Nick Mauss
Born in 1980 in New York
Lives and Works in New York
Nick Mauss’s installation, an intervention into the Biennial, confronts visitors when they arrive on the third floor with two white doors and a painting by Marsden Hartley. On the other side of those doors, the artist has reconstructed in velvet and appliqué, an antechamber in cosmetics company Guerlain’s first Institut de Beauté spa in Paris, designed by artist, stage designer, and fashion illustrator Christian Bérard and built in 1939. It is Mauss’s intention that this dislocated manifestation from another time, place, and context disrupt the expected experience of a contemporary art exhibition and initiate a spatial, temporal, and psychological shift for viewers.

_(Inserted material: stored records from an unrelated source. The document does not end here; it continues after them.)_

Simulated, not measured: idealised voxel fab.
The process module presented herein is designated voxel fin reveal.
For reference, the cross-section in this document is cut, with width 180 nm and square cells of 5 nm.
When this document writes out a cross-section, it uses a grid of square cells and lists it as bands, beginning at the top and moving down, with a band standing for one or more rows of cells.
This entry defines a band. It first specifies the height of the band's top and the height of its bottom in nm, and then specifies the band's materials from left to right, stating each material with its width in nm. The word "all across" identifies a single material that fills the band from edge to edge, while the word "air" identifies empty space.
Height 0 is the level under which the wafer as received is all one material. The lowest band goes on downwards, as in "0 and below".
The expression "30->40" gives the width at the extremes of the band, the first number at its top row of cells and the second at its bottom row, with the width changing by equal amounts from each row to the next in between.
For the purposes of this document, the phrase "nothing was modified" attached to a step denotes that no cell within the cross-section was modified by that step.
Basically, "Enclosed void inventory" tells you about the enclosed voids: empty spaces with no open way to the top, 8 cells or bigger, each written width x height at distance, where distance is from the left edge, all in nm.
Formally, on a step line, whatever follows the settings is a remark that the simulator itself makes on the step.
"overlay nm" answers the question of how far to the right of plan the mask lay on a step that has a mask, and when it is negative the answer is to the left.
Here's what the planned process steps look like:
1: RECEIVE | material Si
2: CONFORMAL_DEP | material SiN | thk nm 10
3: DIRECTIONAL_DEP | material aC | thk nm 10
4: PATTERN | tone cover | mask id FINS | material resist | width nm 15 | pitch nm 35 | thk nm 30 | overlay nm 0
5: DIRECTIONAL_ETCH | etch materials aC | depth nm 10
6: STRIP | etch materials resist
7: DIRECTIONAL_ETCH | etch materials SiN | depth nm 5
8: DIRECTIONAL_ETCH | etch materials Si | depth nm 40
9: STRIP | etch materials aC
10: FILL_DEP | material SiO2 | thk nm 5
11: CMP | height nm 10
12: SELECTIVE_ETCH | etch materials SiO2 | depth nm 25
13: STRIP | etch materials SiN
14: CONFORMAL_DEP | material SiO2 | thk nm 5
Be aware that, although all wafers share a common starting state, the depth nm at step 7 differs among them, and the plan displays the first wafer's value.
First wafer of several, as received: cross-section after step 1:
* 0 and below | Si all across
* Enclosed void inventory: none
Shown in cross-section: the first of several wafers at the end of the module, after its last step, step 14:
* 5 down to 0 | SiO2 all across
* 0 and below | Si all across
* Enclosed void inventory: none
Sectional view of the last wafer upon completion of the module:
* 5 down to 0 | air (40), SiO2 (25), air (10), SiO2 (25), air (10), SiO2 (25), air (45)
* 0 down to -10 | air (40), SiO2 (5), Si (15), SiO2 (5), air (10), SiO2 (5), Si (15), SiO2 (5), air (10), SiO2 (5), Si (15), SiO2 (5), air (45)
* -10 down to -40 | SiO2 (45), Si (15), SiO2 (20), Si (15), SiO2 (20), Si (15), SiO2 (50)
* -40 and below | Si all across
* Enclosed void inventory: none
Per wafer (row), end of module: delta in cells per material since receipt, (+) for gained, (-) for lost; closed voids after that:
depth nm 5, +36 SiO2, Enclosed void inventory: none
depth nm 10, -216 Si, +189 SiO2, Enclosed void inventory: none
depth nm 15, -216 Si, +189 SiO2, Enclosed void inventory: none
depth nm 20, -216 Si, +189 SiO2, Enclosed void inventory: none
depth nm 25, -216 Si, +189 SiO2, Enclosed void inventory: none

Adjacent to the antechamber, as well as within it, Mauss has installed a constellation of objects mostly drawn from the Whitney’s collection. These artworks are recontextualized by this unexpected setting, allowing novel and surprising juxtapositions to form among them. Art historical genealogies are derailed and new associations are invented. Embedded into the wall, a small screen shows reverse-projected slides of photographs of the artist’s studio and other spaces, colored abstractions, textual excerpts, and a variety of banal details. Together, the combination of objects and the space that Mauss has created for them form a sort of stage set, casting the viewer as an actor within the exhibition narrative.